The same argument allows to Livesey the her explanation of the difference between Seneca and Paul: Seneca could well be (and really was) the author of mock letters, since Seneca was famous and known by his readers even before the writing of the Moral letters, while Paul was not famous before the writing of the his letters, because only Luke-Acts made Paul famous and without need of further presentation to the readers of the letters (that were therefore written after Luke-Acts). The Loman’s view (p. 21: “Loman asserted that all the Pauline epistles postdate Acts”) is essentially the same view of Livesey (p. 89: “while scholars routinely assess that the book of Acts postdates the seven “authentic” Pauline letters […] one can also argue for the reverse scenario”).
Livesey does not say Luke-Acts invented Paul before Marcion. She explores the possibility (“one can also” is non-committal) that Acts predates Marcion (and not Luke, just Acts). But she does not commit to that conclusion (she just explores it). I can’t find anywhere in the text where she (herself) commits to any conclusion as to who wrote Acts or when. But she definitely decouples Acts from Luke, and she definitely comes down on the side of Marcion’s proto-Luke predating our Luke, and repeatedly favors Marcion as the author of the first ever Gospel (as proto-Luke, which is lost).
Interesting that you mentioned Robyn Faith Walsh. The idea that the gospel writers were creative authors and not just compilers and editors should not be controversial, especially when Mark, the foundational gospel, is filled with allegories that don’t make sense historically. Q is hypothetical and even if M and L came from sources (whether written or oral) it could still be that were written influenced by Mark and are not independent. What do you think?
All correct.
As to Romans 8:20, BeDuhn writes: Our sources had good reason to pass over the verses that follow in silence, since what it said about creation being subjected, enslaved, and in pain suited Marcionite views better than theirs.

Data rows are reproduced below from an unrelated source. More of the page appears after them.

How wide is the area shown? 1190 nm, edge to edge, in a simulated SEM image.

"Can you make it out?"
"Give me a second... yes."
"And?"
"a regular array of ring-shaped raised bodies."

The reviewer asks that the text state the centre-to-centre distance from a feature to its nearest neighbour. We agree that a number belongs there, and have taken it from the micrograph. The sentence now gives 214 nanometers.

(The First New Testament, p. 302)
Could a pious Jew be really embarrassed in naming explicitly ‘god’ (YHWH) as the author of the acts of violence mentioned in the OT ? Are there other examples of a such embarrassment among various Jewish writers of the period?
Sorry, I do not understand what you mean here.
First, BeDuhn says that in a discussion of Origen’s attesting Rom. 8:19 (p. 302), saying that we can explain why Origen would skip over 8:20 in an argument he was making, not why Marcion would leave it out or add it in.
Second, BeDuhn says 8:20 is “unattested,” i.e. we do not know if it was or was not in Marcion’s text. BeDuhn notes it could be part of what Marcion omitted (the evidence is conflicting and inconclusive).
Third, that genuine material suited Marcion more than orthodoxists does not argue for Marcion inventing it (the orthodoxists would then sooner have omitted it and claimed he invented it). Rather, it’s simply a rhetorical fact that he could make use of that text in a way that, in a rhetorical argument, an author would not want to get into the weeds on. There is otherwise nothing Marcionite in that passage; in fact it contradicts Marcionism. It’s standard Judaism—indeed standard Christianity. They all agreed that the world was made bad by the fall, that this was a punishment inflicted by God Almighty (not some Demiurge), and that the entire point of Jesus’s blood magic was to end God’s curse (not a Demiurge’s mistake).
Fourth, there isn’t any embarrassment I am aware of, from either Jews or Christians, but I don’t see BeDuhn arguing there was. Maybe you have misunderstood BeDuhn’s point?
P.S. I can imagine, for example, Marcion arguing that the indirect reference to God in the pubishment section of the sentence is really code for it not referring to God but to his Demiurge. But that would be a dubious rhetorical argument. If Marcion were writing the passage, he would not hide his lamp under a bushel. He would outright say what he wants Paul to have said.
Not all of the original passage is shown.